Jack's mum Laura was at work at the time and raced home. "His dad worked so hard to save him. Jack was blue when his dad found him, and when I got there he wasn't blue, so I know my husband did breathe life into our little boy."

Mr Mackay said, "RIP my little mate. I did everything I could, but daddy couldn't bring you back," he said.

Jack's death has reminded me how close I came to losing my little girl. Two-and-a-half years ago, I discovered my daughter choking on a cord hanging from the blind of my bedroom window.

All three of my children were playing on my bed in my room. We'd been sitting together reading books when the phone rang. I left my then 7, 3 and 18-month-old on the bed. When I returned my 7-year-old had wandered off, my 3-year-old was on the floor playing with his toys and my baby girl was on my bed, on her knees, quietly choking on a cord that was wrapped around her neck.

She was leaning forward which had the affect of hanging her from the cords. She was purple and her eyes were bulging. She made no sound as she choked.

I shrieked, stood on the bed and picked her to release the pressure. I carefully unwrapped the cord and her colour returned. She started to cry straight away which I took as a good sign.

The cords had been hanging behind my bed on the window blind. Had she not been on the bed she wouldn't have been able to reach them.
I'd been gone for two minutes maximum.
I'll never forget how close I came to losing her and my heart breaks for Jack parents, Clinton and Laura Mackay. Mrs Mackay said, "It's just such an unnecessary death. With technology the way it is now days, surely something can be done so that when the cords are pulled on, they snap."

"That way what happened to our little angel won't happen to anyone else's."
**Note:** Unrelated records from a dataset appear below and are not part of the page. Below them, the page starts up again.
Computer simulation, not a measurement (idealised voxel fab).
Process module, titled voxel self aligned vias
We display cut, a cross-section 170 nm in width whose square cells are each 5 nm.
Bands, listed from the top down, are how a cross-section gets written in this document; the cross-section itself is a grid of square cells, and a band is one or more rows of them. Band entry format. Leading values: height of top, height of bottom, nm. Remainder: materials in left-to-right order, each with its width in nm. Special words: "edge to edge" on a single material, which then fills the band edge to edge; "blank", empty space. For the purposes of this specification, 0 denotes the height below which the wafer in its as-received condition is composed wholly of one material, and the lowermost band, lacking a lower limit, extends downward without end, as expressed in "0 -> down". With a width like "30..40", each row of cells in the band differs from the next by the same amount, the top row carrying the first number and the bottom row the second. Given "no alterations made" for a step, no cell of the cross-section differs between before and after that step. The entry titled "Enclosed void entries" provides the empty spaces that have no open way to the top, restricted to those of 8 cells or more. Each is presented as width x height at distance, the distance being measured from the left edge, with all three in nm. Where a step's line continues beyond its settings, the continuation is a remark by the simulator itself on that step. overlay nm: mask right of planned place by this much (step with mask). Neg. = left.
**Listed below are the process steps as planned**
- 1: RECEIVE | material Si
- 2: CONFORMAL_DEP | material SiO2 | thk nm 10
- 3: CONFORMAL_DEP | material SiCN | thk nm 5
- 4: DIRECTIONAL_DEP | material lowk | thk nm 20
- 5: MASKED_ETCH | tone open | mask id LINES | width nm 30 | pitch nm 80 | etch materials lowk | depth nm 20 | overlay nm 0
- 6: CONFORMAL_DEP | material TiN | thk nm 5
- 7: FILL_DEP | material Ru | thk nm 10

There are so many choking hazards in our homes and cords from blinds and curtains are one of the worst. There are some simple steps parents can take to try and avoid similar tragedies, all of which I implemented after my own terrifying incident:
* Never leave cords from curtains and blinds hanging, even if you think your kids can't reach them. Roll them up and hang them on hooks or tape them up;
* Consider installing curtains and blinds that use rods instead of cords;
* Move children's cots, beds and bedroom furniture away from the window so they can't easily access cords;
* Never let children sleep with necklaces or anything around their necks, even bibs;
* Don't use ribbons or chains to attach dummies to clothing;
* Keep hanging mobiles out of your baby's reach.
The new Australian standard for internal blinds, curtains and widow fittings supplied after December 2010 states that all cords must be fitted with a warning label.
In Australia there has been child deaths by strangulation associated with Roman shades, roll-up blinds and blind and curtain cords.
Do you have cords on your blinds and curtains that you've forgotten to put out of reach of kids?
I never thought I'd settle for a conventional life. I was always such a rebel...and now here I am, a wife, a mother. I couldn't be any more traditional if I tried. Oh well. I suppose we all try to reject conformity in our teens and twenties. Then we meet an awesome guy, or gal and have kids, buy pets and start worrying about stain removal and which brand of butter to buy. I did dabble in radio and traffic reporting for, oh, two decades. Still, I push back against social norms by debating friends and family excessively at family functions, sometimes not washing the dinner dishes until the next day (gasp) and jumping on our giant trampoline while the kids are at school, just for fun. And I blog. She blogs? She does. Find me at, on Facebook and on Twitter.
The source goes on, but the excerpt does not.